Super Tuesday changes surprisingly little.

After a night that brought the expected, the unexpected, the suspected and more, all that we can say today is that the post-Super Tuesday picture is scarcely any clearer than that which saw us to bed on Average Monday. John McCain reaffirmed his lead in the Republican race, while Barack Obama continued to apply pressure on Hillary Clinton. Clinton nonetheless maintained a lead in the race for the Democrat nomination, and buttressed her lead with impressive victories in the delegate-rich hunting grounds of California and her de facto home state, New York. No candidate has pulled out of the race as a result of Tuesday’s voting.

While last night had no winners or losers per se, it did see Mike Huckabee enjoy much better results than were expected, while Mitt Romney performed disappointingly. Though Romney took Utah (an expected result given his Mormon faith) and Massachussetts, the state he once governed, he failed to pick up any surprise wins, and watched while the Chuck Norris-backed underdog Huckabee posted impressive victories across the South, giving him a mandate to stay in the race. This last fact is bad news for Romney, who seems to be losing votes to fellow social conservative Huckabee. This in itself has led to rumours that a deal has been struck between McCain and Huckabee to marginalise Romney, who is much loathed by both candidates. Once the nomination has been delivered to McCain, it is mooted that he will pick Huckabee as his running mate. While the Southern Baptist’s own policies may be a turn-off to America at large, he does carry a certain folksy charm that would complement McCain’s consensus-building (as long as Huckabee stays on message and doesn’t do or say anything silly.

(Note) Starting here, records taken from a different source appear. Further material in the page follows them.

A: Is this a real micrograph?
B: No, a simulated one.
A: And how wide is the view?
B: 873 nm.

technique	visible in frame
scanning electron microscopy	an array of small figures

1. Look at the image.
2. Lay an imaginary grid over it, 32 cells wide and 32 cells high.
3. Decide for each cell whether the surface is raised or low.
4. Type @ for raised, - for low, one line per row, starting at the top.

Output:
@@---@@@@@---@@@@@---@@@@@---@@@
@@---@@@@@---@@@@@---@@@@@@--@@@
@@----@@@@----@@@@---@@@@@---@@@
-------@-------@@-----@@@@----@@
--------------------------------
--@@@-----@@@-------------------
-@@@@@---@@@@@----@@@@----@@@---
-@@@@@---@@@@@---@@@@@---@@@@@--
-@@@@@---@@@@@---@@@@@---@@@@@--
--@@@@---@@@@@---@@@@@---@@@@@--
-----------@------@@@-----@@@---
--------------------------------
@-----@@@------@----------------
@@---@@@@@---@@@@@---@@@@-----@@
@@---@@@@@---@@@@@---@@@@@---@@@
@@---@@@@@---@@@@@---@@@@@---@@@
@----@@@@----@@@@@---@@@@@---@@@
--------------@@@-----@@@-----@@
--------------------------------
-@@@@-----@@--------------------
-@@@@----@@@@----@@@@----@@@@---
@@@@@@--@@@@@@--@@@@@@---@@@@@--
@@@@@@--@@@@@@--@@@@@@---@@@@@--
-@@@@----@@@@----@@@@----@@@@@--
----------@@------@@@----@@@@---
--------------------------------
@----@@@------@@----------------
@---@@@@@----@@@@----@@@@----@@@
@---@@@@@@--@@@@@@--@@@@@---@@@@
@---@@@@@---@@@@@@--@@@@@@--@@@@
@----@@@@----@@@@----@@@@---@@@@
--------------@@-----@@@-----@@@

As for the Clinton-Obama race for the Democrat nomination, Hillary retains the box seat. Publicly, the Obama campaign has declared itself happy with last night’s results, but there must be some disappointment that Clinton snagged the two big prizes of the night. In the all-important delegate count, Hillary currently leads by a round 100, but neither candidate is anywhere near the finishing post. Contests a week hence in Maryland, Virginia and Washington DC will be keenly awaited as the pendulum continues to swing, but the next huge contest will be almost a month from now when Ohio and Texas make their choices.